API: Application Programmer Interface
An API is a documented group of software components that can be called by application programmers as needed to extend their abilities. In the context of an operating system, the system APIs are a phone book of features that are available for your application to use. These APIs allow the programmer to access hardware and devices, take input and output from the user and, in the case of a Graphical User Interface, draw windows, cursors, and other interface elements without having to create the code for that directly.
Unlike other aspects of computing, which only care about the compiled binary instructions and are agnostic about how you reach them, APIs are language dependent. While the code that is called when your program uses the API is a compiled binary, the function call to use that code has to be made using the same language as the API and linked to your code by the compiler before it will work.
Function Calls Explained
While it may work slightly differently for different languages, all modern languages have a way for a programmer to place blocks of code in a separate area called a function. This separation allows the code to be reusable and to be independent of whatever is happening in the main body of code that is calling the function.
Each function has a signature or header that gives it a specific name and tells the compiler (and the programmer) what the function needs in order to run properly. For example, a function that returns the average of two numbers could be called "average (x,y)", and could require two floating point numbers "x" and "y" as input values and return a floating point value as its output.

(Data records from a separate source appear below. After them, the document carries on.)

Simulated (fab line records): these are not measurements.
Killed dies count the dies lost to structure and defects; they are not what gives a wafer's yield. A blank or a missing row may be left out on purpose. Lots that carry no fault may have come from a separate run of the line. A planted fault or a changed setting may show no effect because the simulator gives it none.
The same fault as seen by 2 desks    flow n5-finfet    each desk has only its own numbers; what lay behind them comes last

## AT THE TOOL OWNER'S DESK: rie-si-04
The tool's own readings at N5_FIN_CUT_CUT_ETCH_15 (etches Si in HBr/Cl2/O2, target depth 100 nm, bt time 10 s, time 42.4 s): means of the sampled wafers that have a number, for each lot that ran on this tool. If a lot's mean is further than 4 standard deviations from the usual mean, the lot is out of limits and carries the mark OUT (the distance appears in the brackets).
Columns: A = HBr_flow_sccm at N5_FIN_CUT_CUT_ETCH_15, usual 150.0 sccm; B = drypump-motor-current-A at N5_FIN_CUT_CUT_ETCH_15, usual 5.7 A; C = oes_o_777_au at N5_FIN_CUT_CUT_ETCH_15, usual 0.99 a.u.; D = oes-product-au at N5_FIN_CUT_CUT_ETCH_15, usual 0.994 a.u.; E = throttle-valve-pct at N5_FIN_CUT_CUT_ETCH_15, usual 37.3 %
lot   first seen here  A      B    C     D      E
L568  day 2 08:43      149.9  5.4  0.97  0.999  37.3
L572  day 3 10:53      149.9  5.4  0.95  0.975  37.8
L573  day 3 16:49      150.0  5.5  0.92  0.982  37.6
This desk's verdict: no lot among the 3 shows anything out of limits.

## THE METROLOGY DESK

Another major difference between older systems, which had "subroutines" instead of "functions", but which worked similarly, is in the way the processor handles the execution of these instructions. In the older systems, the subroutine was called using a jump command, which tells the processor to go to a specific address in the program memory and execute the instructions there, followed by a different jump command at the end of the subroutine which told the processor to jump back to the location that called it.
Modern programs instead push the memory address of the command that called the function onto a data structure in memory known as a "stack", or in this context "the call stack". The processor then pops the data stored back off of the "call stack" when given the command to return so that it will know which memory location to go to and continue executing.
This means that the function no longer has to keep track of the specific memory location to return to, unlike with subroutines. Also, when creating the entry in the call stack, each set of variables used by the function have their own separate copy. This means you can call a function multiple times by different actively running sections of code without having one section of executing code interfere with what is happening in another section of code even if they both are making calls to the same function at roughly the same time. Of course, too many levels of function call can create a different error, known as a "stack overflow", which would cause the kernel to kill the process. This generally only happens under recursive function calls that are not properly ended and result in a kind of infinite loop. See this article for more details.
API Calls In Detail
The first step to making an API call correctly happens when you are writing and compiling the code. Each API has all of the allowed functions stored in separate header files that your program can link to when building it. These header files tell the compiler what each function needs to be called correctly. Assuming you have correctly linked your source code and made your call to the API, then at run time the processor will run the code exposed by the API exactly the same as any normal function created by your program. That is, it will push the memory address and variables used by the code calling the API function onto the stack, and then execute the API code which has already been loaded into memory by the kernel either at system startup, for common functions, or at application startup. When the code is finished executing, it will send a return command which pops the stack in order to get the memory location and variable state and loads the values returned by the function into the memory locations indicated when you made the function call. The processor will then go to the next instruction in memory and continue execution from there.
So, in summary, an API is a way for your code to call a function that is used in the operating system and to add its functionality just as you would import a function you created on your own, only without needing to know too much of the details about how it works. As long as you call the API correctly, it should work with your code and allow it to use the system to extend your program's functionality.